Judge: Michelle Williams Court, Case: BC719042, Date: 2022-09-27 Tentative Ruling
Case Number: BC719042 Hearing Date: September 27, 2022 Dept: 74
BC719042 MARKLAND
WATSON VS FRONTIER CALIFORNIA INC
Plaintiff Markland Watson’s Motion to Strike Defendants’
Costs
TENTATIVE RULING: Plaintiff Markland Watson’s Motion
to Strike Defendants’ Costs is GRANTED in its entirety. The memorandum of costs filed by Defendants on
August 5, 2022 is stricken.
Background
On August 23, 2018, Plaintiff Mark Watson filed this
action against Defendants Frontier California, Inc., Frontier Communications
Corporation Citizens Telecom Services Company, LLC, and Duval Cormier. The
complaint asserted causes of action for: (1) discrimination based on race,
national origin, or ancestry; (2) failure to prevent discrimination; (3)

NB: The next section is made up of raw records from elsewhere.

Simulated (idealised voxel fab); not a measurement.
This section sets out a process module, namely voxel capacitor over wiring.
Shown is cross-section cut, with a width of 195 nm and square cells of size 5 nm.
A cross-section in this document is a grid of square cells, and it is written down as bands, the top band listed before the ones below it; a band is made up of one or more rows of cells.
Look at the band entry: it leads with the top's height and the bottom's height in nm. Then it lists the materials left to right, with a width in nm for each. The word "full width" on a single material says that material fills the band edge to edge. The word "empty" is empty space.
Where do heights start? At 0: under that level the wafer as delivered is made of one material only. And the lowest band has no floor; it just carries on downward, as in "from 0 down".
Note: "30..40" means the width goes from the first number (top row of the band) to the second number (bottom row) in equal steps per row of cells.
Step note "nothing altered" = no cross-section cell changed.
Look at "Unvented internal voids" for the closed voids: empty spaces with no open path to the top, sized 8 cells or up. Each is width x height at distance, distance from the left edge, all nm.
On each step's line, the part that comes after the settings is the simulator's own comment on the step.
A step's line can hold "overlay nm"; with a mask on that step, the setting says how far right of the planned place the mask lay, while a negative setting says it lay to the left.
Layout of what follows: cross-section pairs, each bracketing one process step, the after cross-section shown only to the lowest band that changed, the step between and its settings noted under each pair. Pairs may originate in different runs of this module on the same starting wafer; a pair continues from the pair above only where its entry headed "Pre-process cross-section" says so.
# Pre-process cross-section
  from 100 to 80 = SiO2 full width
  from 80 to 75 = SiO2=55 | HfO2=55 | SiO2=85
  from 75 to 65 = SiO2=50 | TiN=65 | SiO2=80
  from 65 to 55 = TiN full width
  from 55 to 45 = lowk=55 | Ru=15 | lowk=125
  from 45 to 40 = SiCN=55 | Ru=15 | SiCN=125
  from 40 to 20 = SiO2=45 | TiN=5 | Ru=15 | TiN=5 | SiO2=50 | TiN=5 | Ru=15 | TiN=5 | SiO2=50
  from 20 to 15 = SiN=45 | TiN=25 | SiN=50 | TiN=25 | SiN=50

intentional infliction of emotional distress; (4) wrongful termination in
violation of public policy.
On May 10,
2022, the Court granted Defendants’ motion for summary judgment. The Court
entered judgment on July 22, 2022.
Defendants
filed their memorandum of costs on August 5, 2022 seeking $5,268.45.
Motion
On August 23,
2022, Plaintiff Markland Watson filed the instant motion to strike Defendants’
costs, noting a Court must find an action “frivolous,
unreasonable, or groundless when brought, or the plaintiff continued to
litigate after it clearly became so” before Defendants can claim costs.
Opposition
In
opposition, Defendants contend Plaintiff’s case was frivolous and he had no
evidence to support his claims.
Reply
On September
20, 2022, Plaintiff filed his reply. Plaintiff’s reply was due on September 19,
2022 and is untimely as September 23, 2022 is a Court holiday. (Code Civ. Proc.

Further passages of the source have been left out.